December 27, 2016

BLM bans new mining claims in protected desert land areas


By Jim Steinberg
San Bernardino Sun


The federal Bureau of Land Management wants to halt new mining claims from sprouting up on more than 1 million acres of land in the California desert.

On Wednesday the bureau will propose the temporary withdrawal of more than 1.3 million acres of the state’s National Conservation Lands from the “adverse impacts of mining.” The stoppage will take effect immediately until a thorough evaluation is completed in two years. The evaluation will decide if the ban will become permanent.

The proposal would not prohibit ongoing or future mining on valid existing claims, only new claims, according to bureau spokeswoman Martha Maciel.

The step is the first in a series to “more fully protect important areas within the California Desert Conservation Area,” Beth Ransel, the bureau’s California desert district manager, said in a statement.

The proposal targets four priority areas including 418,000 acres in the Amargosa Valley of Inyo and San Bernardino counties, the 95,000-acre Big Morongo area of San Bernardino County, the 590,000-acre Chuckwalla Bench/Dos Palmas area of Riverside County and 236,000 acres in the Eastern Sierra, Maciel said.

The proposal is to be published Wednesday in the Federal Register and initiates the temporary ban on new claims.
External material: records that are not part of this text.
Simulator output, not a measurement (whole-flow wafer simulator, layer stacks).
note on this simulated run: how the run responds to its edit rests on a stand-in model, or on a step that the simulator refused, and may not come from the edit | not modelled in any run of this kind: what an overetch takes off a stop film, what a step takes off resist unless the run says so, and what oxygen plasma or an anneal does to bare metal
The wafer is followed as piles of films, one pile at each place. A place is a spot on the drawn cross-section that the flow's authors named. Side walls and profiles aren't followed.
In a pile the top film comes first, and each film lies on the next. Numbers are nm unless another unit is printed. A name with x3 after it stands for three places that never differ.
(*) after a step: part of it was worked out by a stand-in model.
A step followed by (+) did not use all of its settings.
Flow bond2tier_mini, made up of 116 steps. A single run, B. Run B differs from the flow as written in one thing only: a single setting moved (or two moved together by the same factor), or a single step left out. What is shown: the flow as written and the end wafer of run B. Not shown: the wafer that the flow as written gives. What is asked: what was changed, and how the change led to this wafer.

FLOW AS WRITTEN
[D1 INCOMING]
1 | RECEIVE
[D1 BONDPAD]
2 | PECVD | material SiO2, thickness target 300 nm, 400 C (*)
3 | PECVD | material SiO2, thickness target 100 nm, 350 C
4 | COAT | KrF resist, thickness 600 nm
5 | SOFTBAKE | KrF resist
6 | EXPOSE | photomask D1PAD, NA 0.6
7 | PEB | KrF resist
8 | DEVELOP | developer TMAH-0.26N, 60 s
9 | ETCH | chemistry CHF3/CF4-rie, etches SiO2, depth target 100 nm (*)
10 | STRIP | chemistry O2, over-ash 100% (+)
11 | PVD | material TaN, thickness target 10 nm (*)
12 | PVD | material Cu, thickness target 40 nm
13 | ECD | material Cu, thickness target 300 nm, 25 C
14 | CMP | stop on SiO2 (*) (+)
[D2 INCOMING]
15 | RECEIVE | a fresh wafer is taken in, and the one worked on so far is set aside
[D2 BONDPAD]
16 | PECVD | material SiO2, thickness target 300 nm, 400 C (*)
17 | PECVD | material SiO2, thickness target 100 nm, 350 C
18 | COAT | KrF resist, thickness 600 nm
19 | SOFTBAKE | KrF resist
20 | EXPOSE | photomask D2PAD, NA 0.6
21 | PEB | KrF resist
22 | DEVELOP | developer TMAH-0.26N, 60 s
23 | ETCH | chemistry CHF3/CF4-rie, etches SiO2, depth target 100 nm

“This is something that is going to be welcomed by the conservation and scientific community, hunters and those areas where (desert land) tourism is important to their local economy,” said Frazier Haney, conservation manager for the Mojave Desert Land Trust in Joshua Tree.

Officials with the National Mining Association, the American Exploration and Mining Association and the Gold Prospectors Association of America could not be reached for comment.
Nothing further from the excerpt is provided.